No money in Pakistan budget for Iranian gas pipeline U.S. opposed

By Tom Hussain - McClatchy Foreign Staff

June 12, 2013 05:08 PM

Pakistan’s newly elected government Wednesday unveiled its first budget, which gave the go-ahead for buying two new nuclear power plants from China but made no allocation for a long-proposed natural gas pipeline from Iran that had sparked complaints from the United States.

In not budgeting for the Iranian pipeline, agreed to by his predecessor in February, Prime Minister Nawaz Sharif tactfully sidestepped a potential diplomatic clash with the United States, which had warned that the pipeline, if it were ever built, could lead to sanctions on Pakistan. The deal also was criticized as a trap for the new administration by Sharif’s brother and de facto deputy, Shahbaz Sharif, the chief minister of Punjab province.

The $35.5 billion budget, which was presented to Parliament by the new minister for finance, Ishaq Dar, suggested that the new government would follow through on Sharif’s plan to resolve the country’s power shortages that Dar said had cut the country’s economic growth by 2 percent in the outgoing fiscal year, which ends June 30.

Dar’s budget would switch Pakistan’s power generation plants from expensive imported fuel oil and gas to much cheaper coal sourced partly from undeveloped reserves in Pakistan’s southern Sindh province. The rest probably would come from huge mines in India, Pakistan’s traditional foe, with which it has fought two wars since both gained independence from Britain in 1947.

The South Asian neighbors opened talks Tuesday about the planned import of Indian electricity via cross-border cables near the eastern Pakistani city of Lahore.

The budget also sets aside about $430 million for new nuclear power plants from China, a project that the United States and India have both objected to at meetings of the Nuclear Supplier Group, one of the international groups that attempts to prevent nuclear proliferation. But Pakistan insists that the plants are unconnected to the country’s nuclear weapons program and are regularly inspected by the International Atomic Energy Agency. Pakistan possesses between 80 and 120 nuclear weapons, according to estimates by Western analysts.

A Cabinet minister, speaking to McClatchy on condition of anonymity because he was not authorized to discuss the project with a reporter, said the Iranian gas pipeline hadn’t been altogether dropped, largely because that would invoke a penalty payment to Iran. Instead, he said, Pakistan’s new government would procrastinate by trying to haggle lower prices from Tehran, based on the comparison with coal.

Analysts also said Sharif could forgo the Iranian pipeline because of the prime minister’s good relations with Saudi Arabia. Sharif spent six years in exile in the Persian Gulf kingdom as part of a deal for his release from jail in Pakistan negotiated by the Saudi royal family, after he was overthrown in a military coup staged by Gen. Pervez Musharraf in October 1999.

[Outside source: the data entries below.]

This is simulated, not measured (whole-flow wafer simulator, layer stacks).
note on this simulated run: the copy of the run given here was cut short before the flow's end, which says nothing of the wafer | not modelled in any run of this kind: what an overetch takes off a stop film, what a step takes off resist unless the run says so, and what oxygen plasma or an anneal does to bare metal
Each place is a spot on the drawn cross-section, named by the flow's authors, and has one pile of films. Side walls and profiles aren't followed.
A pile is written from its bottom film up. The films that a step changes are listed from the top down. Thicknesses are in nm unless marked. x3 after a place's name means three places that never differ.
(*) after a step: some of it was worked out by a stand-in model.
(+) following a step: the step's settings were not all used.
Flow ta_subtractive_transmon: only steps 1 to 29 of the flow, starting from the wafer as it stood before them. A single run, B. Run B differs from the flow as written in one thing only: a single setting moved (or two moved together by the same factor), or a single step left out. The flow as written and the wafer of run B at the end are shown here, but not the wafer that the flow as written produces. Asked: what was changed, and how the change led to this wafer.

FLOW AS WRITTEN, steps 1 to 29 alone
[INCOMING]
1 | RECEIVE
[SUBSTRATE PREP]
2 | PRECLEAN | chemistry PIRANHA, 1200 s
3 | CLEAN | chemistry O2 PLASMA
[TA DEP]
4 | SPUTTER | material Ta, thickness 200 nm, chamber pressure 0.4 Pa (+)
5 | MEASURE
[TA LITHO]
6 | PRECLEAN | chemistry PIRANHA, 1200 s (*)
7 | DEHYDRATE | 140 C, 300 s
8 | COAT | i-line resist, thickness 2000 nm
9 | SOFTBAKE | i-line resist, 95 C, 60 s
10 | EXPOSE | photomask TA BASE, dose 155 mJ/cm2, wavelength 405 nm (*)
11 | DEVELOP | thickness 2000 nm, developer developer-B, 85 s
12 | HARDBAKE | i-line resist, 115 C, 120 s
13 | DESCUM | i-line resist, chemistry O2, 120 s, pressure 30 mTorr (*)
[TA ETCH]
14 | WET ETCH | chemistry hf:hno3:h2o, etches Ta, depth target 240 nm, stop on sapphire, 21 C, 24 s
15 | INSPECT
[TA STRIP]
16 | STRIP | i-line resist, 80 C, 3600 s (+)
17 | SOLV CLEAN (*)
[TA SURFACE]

Pakistani news outlets have reported that Sharif’s administration has since last month quietly been holding talks with the Saudis for a steady supply of crude oil and refined products on a deferred-payment basis, a step that would considerably ease pressure on the country’s treasury, which registered a record 8.5 percent fiscal deficit in the waning fiscal year.

Analysts said the new energy proposals are consistent with Sharif’s plan to stay focused on solving problems at home. They expect him to continue to adopt policies different from those favored by the Pakistani military, which has pursued an ambitious strategy of involvement in Afghanistan.

"Sharif is a man who views matters in very simple terms," said Habib Akram, executive editor of Dunya, a popular cable news channel based in Lahore.

"He is completely focused on fixing Pakistan’s internal problems, and believes developments in Afghanistan are somebody else’s indigenous problem that doesn’t concern Pakistan as long as the violence there doesn’t spill over its borders," Akram said.